When protests on a scale of the Arab spring that rocked the Middle East in 2011 swept Jordan this month, alarm bells rang loudly across the region.

Saudi Arabia, Kuwait and the United Arab Emirates (UAE) swiftly promised US$2.5 billion to stave off an economic crisis triggered by tax rises linked to an IMF austerity programme aimed at stabilising the country’s finances.

The aid, agreed with unusual speed for the region, at a summit with Jordan’s King Abdullah and the leaders of the three Gulf states in the Saudi holy city of Mecca, reflected the unique and sensitive position of Jordan, a beacon of relative stability in a troubled region.

Indeed, only yesterday Jordan played host to the Duke of Cambridge as he made a pilgrimage to the spot in a Roman ruined city in Jordan where his wife posed for a picture when just a little girl. William spoke about how Kate "loved" living in Jordan as a youngster, when he arrived in the country on Tuesday - the first day of an historic visit to the Middle East.

However, the aid from the neighbouring states was not guaranteed. After a bail-out to head off the Arab spring in 2011, Saudi Arabia has taken a less positive view of the key Levantine state over its refusals to join a Saudi-led alliance fighting Iranian-backed rebels in Yemen in a meaningful way and join a Saudi-led boycott of Qatar.

Qatar separately donated $500 million and promised 10,000 jobs for Jordanians.

And emphasising the strategic importance of Jordan German Chancellor Angela Merkel this week offered a $100 million loan during a visit to Amman.

The revolt triggered the firing by the king of Prime Minister Hani Mulki and his replacement by a well-regarded former World Bank economist Omar Razzaz whose first act on being appointed was to withdraw the controversial tax bill that started the unrest.

The tax law would have seen more people paying from their wages as well as bigger taxes on companies and banks. The reforms, conditions for an IMF loan, had earlier in the year seen bread prices nearly double.

Jordan, a key US ally and along with Egypt the only Arab states with a peace deal with Israel, has borne the brunt of Middle East conflicts over the years.

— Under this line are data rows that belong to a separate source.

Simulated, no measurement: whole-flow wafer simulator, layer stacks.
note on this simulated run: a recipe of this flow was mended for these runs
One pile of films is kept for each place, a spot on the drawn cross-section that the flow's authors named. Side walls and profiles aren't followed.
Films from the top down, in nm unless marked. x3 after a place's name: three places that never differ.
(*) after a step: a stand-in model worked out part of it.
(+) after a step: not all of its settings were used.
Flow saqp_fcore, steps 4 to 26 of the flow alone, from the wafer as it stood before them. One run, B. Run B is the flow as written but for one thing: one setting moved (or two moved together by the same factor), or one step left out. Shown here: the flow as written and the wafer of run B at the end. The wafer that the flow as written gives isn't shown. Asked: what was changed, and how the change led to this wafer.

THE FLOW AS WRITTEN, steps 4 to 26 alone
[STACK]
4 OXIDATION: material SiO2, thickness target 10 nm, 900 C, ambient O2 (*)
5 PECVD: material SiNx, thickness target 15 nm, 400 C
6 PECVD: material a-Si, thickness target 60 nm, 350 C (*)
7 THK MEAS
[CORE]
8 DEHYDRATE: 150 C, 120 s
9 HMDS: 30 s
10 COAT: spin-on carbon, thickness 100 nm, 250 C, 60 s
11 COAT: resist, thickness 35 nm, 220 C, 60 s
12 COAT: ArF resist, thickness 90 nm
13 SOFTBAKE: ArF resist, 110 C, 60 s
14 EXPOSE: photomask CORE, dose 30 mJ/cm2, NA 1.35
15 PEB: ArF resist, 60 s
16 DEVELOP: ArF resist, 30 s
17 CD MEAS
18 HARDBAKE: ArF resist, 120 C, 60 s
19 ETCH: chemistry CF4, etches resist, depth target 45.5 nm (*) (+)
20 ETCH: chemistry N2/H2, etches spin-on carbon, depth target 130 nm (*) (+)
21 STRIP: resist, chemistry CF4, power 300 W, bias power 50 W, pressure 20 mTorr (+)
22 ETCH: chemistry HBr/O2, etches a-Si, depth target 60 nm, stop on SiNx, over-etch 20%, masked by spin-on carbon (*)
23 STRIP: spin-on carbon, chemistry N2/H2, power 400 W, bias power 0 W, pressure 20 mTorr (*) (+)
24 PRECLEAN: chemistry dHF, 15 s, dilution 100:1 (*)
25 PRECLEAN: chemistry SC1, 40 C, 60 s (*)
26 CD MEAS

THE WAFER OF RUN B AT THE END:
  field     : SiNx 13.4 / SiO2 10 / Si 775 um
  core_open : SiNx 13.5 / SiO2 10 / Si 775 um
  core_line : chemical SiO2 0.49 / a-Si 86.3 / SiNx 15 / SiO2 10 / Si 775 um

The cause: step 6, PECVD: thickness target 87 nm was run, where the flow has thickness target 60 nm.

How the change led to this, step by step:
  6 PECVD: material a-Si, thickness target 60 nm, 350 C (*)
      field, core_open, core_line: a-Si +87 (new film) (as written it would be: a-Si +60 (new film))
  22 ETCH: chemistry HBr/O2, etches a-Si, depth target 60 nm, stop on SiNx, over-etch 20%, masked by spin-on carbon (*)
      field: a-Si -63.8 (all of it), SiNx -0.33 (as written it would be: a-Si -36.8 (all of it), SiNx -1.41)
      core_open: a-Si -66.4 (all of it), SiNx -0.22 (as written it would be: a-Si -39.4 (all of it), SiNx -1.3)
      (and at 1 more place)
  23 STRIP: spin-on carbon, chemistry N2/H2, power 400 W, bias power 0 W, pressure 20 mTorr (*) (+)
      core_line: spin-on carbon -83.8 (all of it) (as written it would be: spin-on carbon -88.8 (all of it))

Its economy has been hard hit by regional crises, border closures that disrupted export routes, interruptions of gas supplies from Egypt and a huge influx of some 700,000 refugees from neighbouring Syria.

Unemployment in the nation of 6.5 million people which geographically links the Levant with the Gulf states is above 18 per cent, the highest in years, while poverty stands at 14.4 per cent.

The Gulf states have a history of buying stability in the face of revolt, injecting US$10 billion into Bahrain and Oman when these two poorer members of the six-national Gulf Cooperation Council faced unrest.

Foreign aid pours in given it is in everyone’s interest that this oasis of relative calm in the Levant survives. However, new challenges are emerging as Gulf states embark on ambitious programmes to provide employment for their own youthful populations and diversify away from oil.

That poses a threat to the 800,000 Jordanians who work in the Gulf and send home more than US$2 billion a year.

Jordan has a long history of surviving protests and uprisings, not least thanks to deft handling since 1999 by the current king and before that his late father, Harrow-educated and urbane King Hussein who ruled from 1952.

Back in 1989 there were large-scale protests, the king sacked the government, the new government rolled back economic cutbacks and foreign aid flowed in. And there were more economic protests in 1996 and 2012 as well.

But Jordanian protests are unlike those of the Arab spring in the region. Security forces show enormous restraint, not least for fear of triggering a backlash, and analysts say only one person has been killed in demonstrations in the past decade.

And as in Lebanon, where memories of the brutal 1975-90 brutal civil war that killed some 120,000 people keep the fragile country together, watching the horrors in neighbouring Syria has a moderating effect on protestors.

Jordan does not want for challenges. It has no oil and depends on foreign aid. It had to absorb Palestinian influxes and Palestinians now make up some two-thirds of the population.

The public sector is bloated, food subsidies are generous and a tiny percentage of the population pay taxes.

But it is a beautiful country with fascinating historical sites, not least world-famous Petra, the Nabatean capital from around 300 BC. Wadi Rum gives tourists a spectacular view of the desert and even has a ruins which guides say was used by T.E. Lawrence, Lawrence of Arabia.

Tourism, which historically was around 20 per cent of gross domestic product, however, has fallen by some two thirds since 2011, amid concern over the situation in Syria. The risk is more perception than reality despite an Islamic State attack in 2016 and the British Foreign Office only advise against going close to the Syrian border.

The latest uprising has made headlines around the world with comparisons to the Arab spring.

Barring a major upset the cycle of economic problems, protests, prime ministerial sackings and foreign aid will herald the return of another period of peace. For how long in this volatile region of changing alliances is an open question.